They say that perception is 90 percent of reality, but I’d like to put this 2012 Tour into perspective—both historically and factually. For instance, was it really as dull as some of the more-predictable Tours in the five-Tour-winning reigns of Induráin, Hinault, Merckx or Anquetil? And, in the first place, how do you define boring?

I wasn’t bored by any of the 21 stages this year even though, at times, Team Sky’s tempo-setting pace more resembled the speed of a collective training ride than an elite-level race. What critics have to remember is that the Tour lasts 23 days, from the opening prologue to the finale in Paris, and the long-term GC battle is very different from the daily competition to win stages. You have to bear that in mind, and not expect the stage-win and GC battles to coincide. 

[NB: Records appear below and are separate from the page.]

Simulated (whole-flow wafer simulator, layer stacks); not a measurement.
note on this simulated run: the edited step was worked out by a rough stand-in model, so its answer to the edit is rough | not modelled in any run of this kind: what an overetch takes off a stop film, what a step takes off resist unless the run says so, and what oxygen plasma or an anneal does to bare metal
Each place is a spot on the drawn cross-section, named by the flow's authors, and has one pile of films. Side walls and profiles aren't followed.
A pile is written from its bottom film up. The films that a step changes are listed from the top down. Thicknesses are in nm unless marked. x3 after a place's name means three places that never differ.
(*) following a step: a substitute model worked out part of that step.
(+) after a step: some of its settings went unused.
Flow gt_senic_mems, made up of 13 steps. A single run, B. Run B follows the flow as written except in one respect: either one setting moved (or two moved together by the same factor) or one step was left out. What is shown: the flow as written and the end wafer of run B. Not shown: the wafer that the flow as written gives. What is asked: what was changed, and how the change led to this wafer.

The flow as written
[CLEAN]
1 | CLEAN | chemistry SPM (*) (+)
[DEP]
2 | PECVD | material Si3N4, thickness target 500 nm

When those two elements do coincide—as they did on the summit finishes at La Planche-aux-Belles Filles and La Toussuire—then, for sure, the excitement level ratchets up a few notches. But 200-kilometer-plus road races are inherently boring, and new cycling fans tend to forget that. Even Peter Sagan, perhaps the most exciting addition to the pro peloton in the past couple of years, said during the Tour that what he likes least is the long periods of tempo riding. If he had his way (as would the critics), Sagan would like to be racing the finales all the time—and preparing another version of his victory salute!

You also have to remember that the winner of the Tour not only has to be strong but also can’t have a bad day. Consistency is king, and therefore a favorite such as Brad Wiggins will ride as conservatively as possible to retain his mental and physical focus for those moments in the mountains (and for all the time trials!) when the Tour can be won and lost. Because of that aspect in the sport, newcomers can think: “Boring!” And yet in what other sport do athletes compete on a daily basis for five or six hours per day? None.

The average speed of this year’s Tour was 39.883 kph (that’s almost 25 mph), which made it faster than the Tours of the past two years, and faster than eight of the 10 Tours held when there was no drugs test for EPO (1991 to 2000). To average that speed (including long mountain stages when speeds average closer to 30 kph than 40 kph), you can only imagine what it’s like to hold a wheel in a peloton often moving at between 50 and 60 kph. That’s no sinecure, and only the fittest, most talented athletes are capable of doing this day after day.

What’s also hard to grasp unless you’ve actually raced and/or followed cycling for many years is the sport’s tactical aspect. On Team Sky, for example, strategies are discussed every morning in the team bus, with head sports director Sean Yates relaying the details to the riders. Sometimes, plans are revised, as last Friday when Mark Cavendish asked if he could be helped to win the stage rather than the team just holding breaks in check on the day before the final time trial—his request was granted and he won the stage!

Out on the road, Yates is in constant contact with his riders via their radio earpieces, and he said after this Tour that on-the-spot decisions weren’t made until he’d discussed them with the tactically astute and highly experienced Bernhard Eisel, the Austrian who came with Cavendish from HTC-Highroad this year and was ostensibly on Sky’s Tour team just to ride for the world champion.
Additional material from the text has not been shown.